The Hub’s full-time manger, Ann Wild, skilled in winning funding for social projects, said finding ways of combating loneliness especially among older villagers, was one of their main priorities. ‘We aim to address problems associated with rural and social isolation, that is to say transport, social activity and local facilities,’ said Ann. The Hub has been given the use of a North Yorkshire County Council mini bus which helps older people living independently and in care homes to get out and meet people. It will also help bridge the gaps in recent public transport cuts.
There’s help at the Hub too for local groups applying for funding. It also offers volunteering opportunities and training, advertises local jobs, provides computer access and training and runs the community website in partnership with the Chamber of Trade. There is business support too with administrative services including photocopying, laminating, passport photographs as well as displays for local community groups.
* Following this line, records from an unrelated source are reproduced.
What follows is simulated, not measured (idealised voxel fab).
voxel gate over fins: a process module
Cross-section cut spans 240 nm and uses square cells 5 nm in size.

And while Grassington Hub doesn’t necessarily aim its services at day trippers and tourists, it is the place to go to learn about and get tickets for the latest events including festivals, concerts, exhibitions, theatre productions and movie nights. Volunteers will help with travel information too. Grassington Hub is a DITA (Dales Integrated Transport Alliance) Transport Hub with a dedicated computer and printer to help with transport inquiries and making travel bookings.
Grassington is the home of the Upper Wharfedale Fell Rescue Association whose members risk their lives to save those who get into difficulty in caves, down mineshafts, on crags, on the fells or anywhere not accessible to normal emergency services. The rescue team is made up of over 80 well trained and well equipped volunteer cavers, climbers and mountaineers and covers Wharfedale, Nidderdale, Littondale and mid-Airedale.and is on call 365 days a year. The association relies on public donations so if you would like to give this Christmas go to their website uwfra.org.uk to find out how you can help.
Dickensian Christmas Festival
One of the highlights of year in Grassington are the preparations for Christmas when the whole village steps back to Dickensian times over three Saturdays including November 29th, December 6th and December 13th. The Grassington Dickensian Christmas Festival opens with a parade led by Hebden Bridge Band and Town Crier followed by a feast of entertainment ranging from Morris dancing and Punch and Judy to walk about magic shows and carol singing.
‘There are plenty of Christmas shopping opportunities as you discover the nooks and crannies which house our traditional shops,’ said Angela Jackson, festival co-ordinator. ‘The village is also brimming with market stalls and there’s an indoor craft fair with many local organisations and charities selling their Christmas wares.
‘Enjoy the entertainment on the bandstand and throughout the village courtesy of local bands, choirs, street theatre, re-enactors, dancers, circus performers, buskers and lots more. All around the village aromas of open braziers, roasting chestnuts and mulled wine will whet your appetite for the delights of local cafes and hostelries.’ And don’t forget to visit Santa in his grotto then follow the torchlight procession to the Main Square and join in the community carol singing.